Isaiah Berlin, in his essay Two Concepts of Liberty, called this idea of freedom positive liberty. But even before Berlin coined that term — from Benjamin Constant and the American Founding Fathers in the late 18th century to John Stuart Mill in the 19th — political philosophers were already drawing a contrast between this “positive” freedom to participate in rule, and the “negative” liberal freedom from interference. Many argued that the former leads to the “tyranny of the majority.” They claimed that the Greeks had neither freedom in our sense, nor any concept of human rights. Some even say the Greeks didn’t have a word for “rights” at all.
Modern historians argue the opposite: not only did the Greeks invent the very idea of natural rights, they had a range of concrete ones — the right to property, to the inviolability of the home, to free speech, to protection from torture or execution without trial, and, as Pericles once said, “the right to live as you please” without interference.
To claim the Greeks had no word for “rights” is like claiming the Inuit have no concept of snow just because they don’t use the word snow — even though they famously have seven different words for its different forms (a topic of linguistic debate, to be fair). The Greeks may not have had a single abstract word for “rights” as we do, but they had at least four distinct terms for different types of rights: one for rights grounded in law or contract (like the right to a fair trial or repayment of debt); another for the right to act freely; a third for the right not to be forced do what you don’t want to; and a fourth for specific privilege granted by public office (such as a customs officer’s right to inspect goods).

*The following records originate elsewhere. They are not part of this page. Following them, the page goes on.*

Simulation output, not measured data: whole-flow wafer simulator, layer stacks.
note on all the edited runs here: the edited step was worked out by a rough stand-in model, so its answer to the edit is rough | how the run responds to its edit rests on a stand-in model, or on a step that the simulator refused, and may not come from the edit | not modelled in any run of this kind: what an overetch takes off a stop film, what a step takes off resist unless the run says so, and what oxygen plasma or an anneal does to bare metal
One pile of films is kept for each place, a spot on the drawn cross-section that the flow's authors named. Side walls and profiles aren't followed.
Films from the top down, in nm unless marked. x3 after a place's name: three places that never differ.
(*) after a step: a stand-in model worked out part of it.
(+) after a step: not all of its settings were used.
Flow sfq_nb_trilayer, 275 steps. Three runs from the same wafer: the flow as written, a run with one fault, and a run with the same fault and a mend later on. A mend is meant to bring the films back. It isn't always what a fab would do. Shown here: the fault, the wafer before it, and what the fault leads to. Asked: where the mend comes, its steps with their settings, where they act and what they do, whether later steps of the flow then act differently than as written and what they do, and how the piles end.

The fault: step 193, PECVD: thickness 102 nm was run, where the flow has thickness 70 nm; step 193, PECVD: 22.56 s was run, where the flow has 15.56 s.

So yes — Greek thinking on rights and freedoms wasn’t identical to ours, but they were by no means strangers to the concepts.
You can’t talk about this without mentioning the trial of Socrates, sentenced to death for “corrupting the youth.”
But the reality wasn’t quite how we learned it in school.
That phrase — “corrupting the youth” — didn’t mean “teaching them critical thinking.” Shortly before Socrates’ trial, Athens had lost the Peloponnesian War. With Spartan backing, a coup brought a new regime to power: the Thirty Tyrants. In just eight months, they unleashed brutal repression, killing 5% of the city’s population. Thousands fled to save their lives.
The leaders of this aristocratic coup were Socrates’ students — young men who, in the eyes of Athenians, had learned from him a deep contempt for democracy, which Socrates never tried to hide. That’s what the trial was really about.
Socrates wasn’t prosecuted right after the tyrants were overthrown. Most were granted amnesty, and Athens didn’t pursue revenge. After a few years, though, Socrates was again seen teaching the same anti-democratic views to a new generation. His accusers claimed he had learned nothing — and if left unchecked, the bloody history would repeat itself.
Socrates could easily have avoided the death penalty — exile was on the table. Greek courts weren’t like modern ones: after a guilty verdict, the prosecution and defendant each proposed a punishment, and the jury picked one of the two. Asked what punishment he deserved, Socrates responded that he should be rewarded — a response Athenians saw as sheer hubris, the gravest of moral failings. In the end, more jurors voted for the death penalty than had voted to convict him in the first place.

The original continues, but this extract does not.